Comments (0) Africa, Business, Latest Updates from Reuters

NAIROBI (Reuters) – Kenya’s revenue from its tourism sector dropped 2.87 percent last year to 84.6 billion shillings ($837.21 million), its tourism minister said.

Visitor numbers and earnings have plunged in the past four years as al Shabaab militants from neighbouring Somalia launched attacks on Kenyan soil in retaliation for Kenya’s military intervention.

Showing the depth of the fall, tourist arrivals fell from 1.8 million in 2011 to 1.18 million last year. The country earned 98.9 billion shillings in 2011 compared with the 84.6 billion shillings last year.

Najib Balala said the sector was on course for a recovery in 2018, in line with government plans, but cautioned that violent protests against the country’s electoral body could curb arrivals.

“A lot of people I meet are saying Kenya is maturing but when they see the incidents of the last weeks, they say we are going backwards,” he told Reuters on Monday.

“My concern is that, the efforts and the road map is working very well, I don’t want the political noise to interrupt that programme.”

Tourism is one of the main hard currency earners for Kenya.
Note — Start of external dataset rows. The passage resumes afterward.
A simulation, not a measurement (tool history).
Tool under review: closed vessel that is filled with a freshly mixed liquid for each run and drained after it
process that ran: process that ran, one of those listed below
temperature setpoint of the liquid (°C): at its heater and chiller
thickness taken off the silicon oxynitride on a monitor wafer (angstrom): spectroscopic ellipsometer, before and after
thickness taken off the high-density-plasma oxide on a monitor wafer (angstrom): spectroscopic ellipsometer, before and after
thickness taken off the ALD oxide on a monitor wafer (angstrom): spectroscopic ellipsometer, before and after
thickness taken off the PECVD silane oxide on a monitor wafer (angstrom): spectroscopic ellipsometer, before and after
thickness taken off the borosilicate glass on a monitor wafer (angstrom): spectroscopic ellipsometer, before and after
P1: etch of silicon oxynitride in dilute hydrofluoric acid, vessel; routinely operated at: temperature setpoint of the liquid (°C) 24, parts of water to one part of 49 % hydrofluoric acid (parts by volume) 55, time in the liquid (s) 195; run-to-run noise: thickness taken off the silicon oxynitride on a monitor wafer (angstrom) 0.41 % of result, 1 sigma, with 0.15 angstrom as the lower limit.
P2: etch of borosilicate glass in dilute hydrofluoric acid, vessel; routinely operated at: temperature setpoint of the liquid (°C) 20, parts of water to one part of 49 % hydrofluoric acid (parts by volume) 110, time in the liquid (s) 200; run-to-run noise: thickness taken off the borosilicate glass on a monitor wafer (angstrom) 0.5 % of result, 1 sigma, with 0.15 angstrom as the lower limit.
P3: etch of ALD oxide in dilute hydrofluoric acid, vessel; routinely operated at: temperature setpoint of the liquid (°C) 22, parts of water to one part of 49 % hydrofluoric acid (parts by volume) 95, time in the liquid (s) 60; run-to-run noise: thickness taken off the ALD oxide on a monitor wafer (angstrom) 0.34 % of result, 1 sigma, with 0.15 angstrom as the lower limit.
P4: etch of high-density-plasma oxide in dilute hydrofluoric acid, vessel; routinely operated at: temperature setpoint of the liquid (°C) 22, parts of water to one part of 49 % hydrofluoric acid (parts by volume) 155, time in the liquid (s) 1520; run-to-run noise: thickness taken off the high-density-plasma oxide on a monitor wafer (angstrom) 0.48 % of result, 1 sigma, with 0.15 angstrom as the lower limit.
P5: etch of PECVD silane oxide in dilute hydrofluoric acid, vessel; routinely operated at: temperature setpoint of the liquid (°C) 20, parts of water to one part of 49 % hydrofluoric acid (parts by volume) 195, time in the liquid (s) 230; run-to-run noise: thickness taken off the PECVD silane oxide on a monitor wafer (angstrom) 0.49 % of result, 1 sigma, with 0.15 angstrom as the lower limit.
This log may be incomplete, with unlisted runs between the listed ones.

President Uhuru Kenyatta’s government wants to bring in 3 million visitors a year according to its manifesto when it was elected in early 2013.

Efforts to revive the sector include boosting security, opening new source markets such as Nigeria and Poland and increased budgetary allocations to the sector.

Visitors are expected to rise by a third this year to 1.6 million and to recover to 1.8 million in 2018, matching a record high set in 2011.